Clair could type at least ninety words a minute, but he’d never been or never was called for a job even when we needed work after we arrived in Edmonton 32 years ago. He took the government typing test and never heard a word!  Figure that one.

Anyway, one day my typing boss-lady called me to her desk. My hands were shaking. I figured I was going to be let go.

“They’ve called from Transport. Evidently you applied for a job in communications management?” Her eyebrows lifted so high I thought they’d hit her widow’s peak.

“Yes, ma’am.”

“You have an interview tomorrow at ten a.m.” She passed a typed note over to me. “Make sure you are on time.” Then she turned back to her supervising work, peering over half-glasses at a letter typed by Betty, the speediest most accurate typist in the pool. She was shaking her head in disbelief of the audacity of a girl like me trying for a management post when I couldn’t fulfill my duties where I was assigned. Didn’t I know my place?

On the way home from work I bought a fashion magazine with an article about dressing for success. After supper a friend and I went shopping and she helped me choose an outfit. Clair gave me a haircut and calmed my fears. Told me I had the experience even if I didn’t have ‘the credentials’ women could get by the mid70s. I’d done research for CBC St. John’s, columns for town newspapers, edited a substantial volunteer magazine in Chicago under a good boss, plus written articles, short stories and poetry which had been published in small mags and journals. But I’d trained as a schoolteacher not a journalist. I had continued taking university courses at night and in the summer but I had no degrees.

The next morning I was interviewed by five blue-suited men in their 50s in a board room on the 24th floor of the Transport building. To say I was nervous would be to put it mildly. The questions went on for a long time. I shook hands with them and left. Another woman was sitting in the outer office with a briefcase. looking nervous. I went back to the typing pool. No one but the boss knew where I’d been. I told a couple of my buddies over lunch but asked them to keep it quiet. I didn’t have a hope of getting a job like that.

The rest of the week went by without a word. My boss asked if I was ready to take another typing test yet. I said ‘soon’ and went home and worked on the Selectric. What I didn’t know was that the wheels of government grind exceedingly slowly. I also didn’t know that 1974 was the United Nation’s Year of Women and there was a directive from the government of Canada that the civil service had to interview and promote more women in every department and in every branch including the Communications areas.

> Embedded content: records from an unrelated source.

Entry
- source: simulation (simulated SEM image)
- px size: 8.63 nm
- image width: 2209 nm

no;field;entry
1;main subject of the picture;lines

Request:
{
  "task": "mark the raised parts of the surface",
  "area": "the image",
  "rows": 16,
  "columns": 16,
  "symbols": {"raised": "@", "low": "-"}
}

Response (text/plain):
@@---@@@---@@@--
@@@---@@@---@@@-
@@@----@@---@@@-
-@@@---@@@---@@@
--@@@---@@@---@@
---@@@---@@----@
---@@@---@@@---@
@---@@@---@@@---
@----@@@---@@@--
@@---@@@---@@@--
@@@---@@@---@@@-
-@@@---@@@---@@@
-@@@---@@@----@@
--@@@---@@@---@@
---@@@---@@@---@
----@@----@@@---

Monday morning my boss called me up to the desk. I was afraid she was booking me another typing test. “It seems, Mary, that you are being offered the job as editor of Transport Canada magazine and they have asked us to release you so you can start immediately. That way you can shadow the departing editor for a couple of weeks. He’s a man.”

I stood in front of her desk with my mouth open. I turned to my friend Betty. I said out loud. “I got the job.”

And just like a scene from Nine to Five starring Jane Fonda and Dolly Parton, the room erupted in applause with hugs for me and help as I cleared my desk. I couldn’t tell the girls, the women, how scared I was, how insecure. I just celebrated with them, went for coffee with them, and headed over to Transport and the 24thfloor with a lovely view of the Ottawa River and a meeting with Mr. Murray, the chief of Communications, and my immediate supervisor and Peter, the current editor.

I have never thought of myself as a pioneer but I sure worked like the devil the next few years to prove that women could do as good a job as men, that I deserved the pay I got, which was more than my husband’s in the volunteer sector. Behind every successful person are supporters. Clair believed in me, all the way from Grade 11, more than my parents, more than my teachers, more than the societal stories that hounded most girls in the 1940s, 50s and even the 60s in this country and all other Western countries.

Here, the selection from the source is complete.